Additionally, if NW Natural’s common equity (excluding goodwill and equity associated with non-regulated assets), on a preceding or projected 13-month average basis, is less than 46% of NW Natural’s capital structure, NW Natural is required to notify the OPUC, and if the common equity ratio falls below 44%, file a plan with the OPUC to restore its equity ratio to 44%. This condition is designed to ensure NW Natural continues to be adequately capitalized under the holding company structure. Under the WUTC order, the average common equity ratio must not exceed 56%.

At June 30, 2024, NW Natural satisfied the ring-fencing provisions described above.

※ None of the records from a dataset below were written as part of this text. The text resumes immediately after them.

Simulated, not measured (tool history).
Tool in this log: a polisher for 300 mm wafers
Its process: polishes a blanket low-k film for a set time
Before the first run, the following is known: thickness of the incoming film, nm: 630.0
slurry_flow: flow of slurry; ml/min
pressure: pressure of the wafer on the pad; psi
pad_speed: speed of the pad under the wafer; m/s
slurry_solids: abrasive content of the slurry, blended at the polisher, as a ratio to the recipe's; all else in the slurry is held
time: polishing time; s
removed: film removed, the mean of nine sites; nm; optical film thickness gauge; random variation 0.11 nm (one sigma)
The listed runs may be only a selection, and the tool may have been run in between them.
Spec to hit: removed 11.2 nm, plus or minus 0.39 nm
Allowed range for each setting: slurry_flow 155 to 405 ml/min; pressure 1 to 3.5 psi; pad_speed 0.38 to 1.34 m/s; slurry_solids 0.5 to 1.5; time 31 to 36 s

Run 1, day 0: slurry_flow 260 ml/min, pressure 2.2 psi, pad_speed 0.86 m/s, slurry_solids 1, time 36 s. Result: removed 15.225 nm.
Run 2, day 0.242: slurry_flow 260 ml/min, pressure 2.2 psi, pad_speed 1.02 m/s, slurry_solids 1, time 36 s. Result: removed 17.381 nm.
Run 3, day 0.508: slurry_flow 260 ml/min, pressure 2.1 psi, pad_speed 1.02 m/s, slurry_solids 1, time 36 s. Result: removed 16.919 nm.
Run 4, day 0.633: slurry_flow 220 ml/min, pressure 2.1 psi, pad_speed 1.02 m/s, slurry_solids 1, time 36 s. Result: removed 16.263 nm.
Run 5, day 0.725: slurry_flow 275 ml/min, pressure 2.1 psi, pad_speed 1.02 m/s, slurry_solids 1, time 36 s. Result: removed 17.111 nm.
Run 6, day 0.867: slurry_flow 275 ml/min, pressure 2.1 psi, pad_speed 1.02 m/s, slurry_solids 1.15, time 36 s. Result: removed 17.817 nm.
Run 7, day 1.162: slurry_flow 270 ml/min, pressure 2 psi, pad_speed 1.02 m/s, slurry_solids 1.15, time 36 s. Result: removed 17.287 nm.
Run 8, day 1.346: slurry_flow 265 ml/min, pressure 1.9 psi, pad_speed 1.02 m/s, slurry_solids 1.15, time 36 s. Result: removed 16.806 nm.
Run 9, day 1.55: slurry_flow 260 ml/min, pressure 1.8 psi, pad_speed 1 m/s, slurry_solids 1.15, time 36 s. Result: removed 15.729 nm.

Based on several factors, including current cash reserves, committed credit facilities, its ability to receive dividends from its operating subsidiaries, in particular NW Natural, and an expected ability to issue long-term debt and equity securities in the capital markets, NW Holdings believes its liquidity is sufficient to meet anticipated near-term cash requirements, including all contractual obligations, investing, and financing activities as discussed in "Cash Flows" below.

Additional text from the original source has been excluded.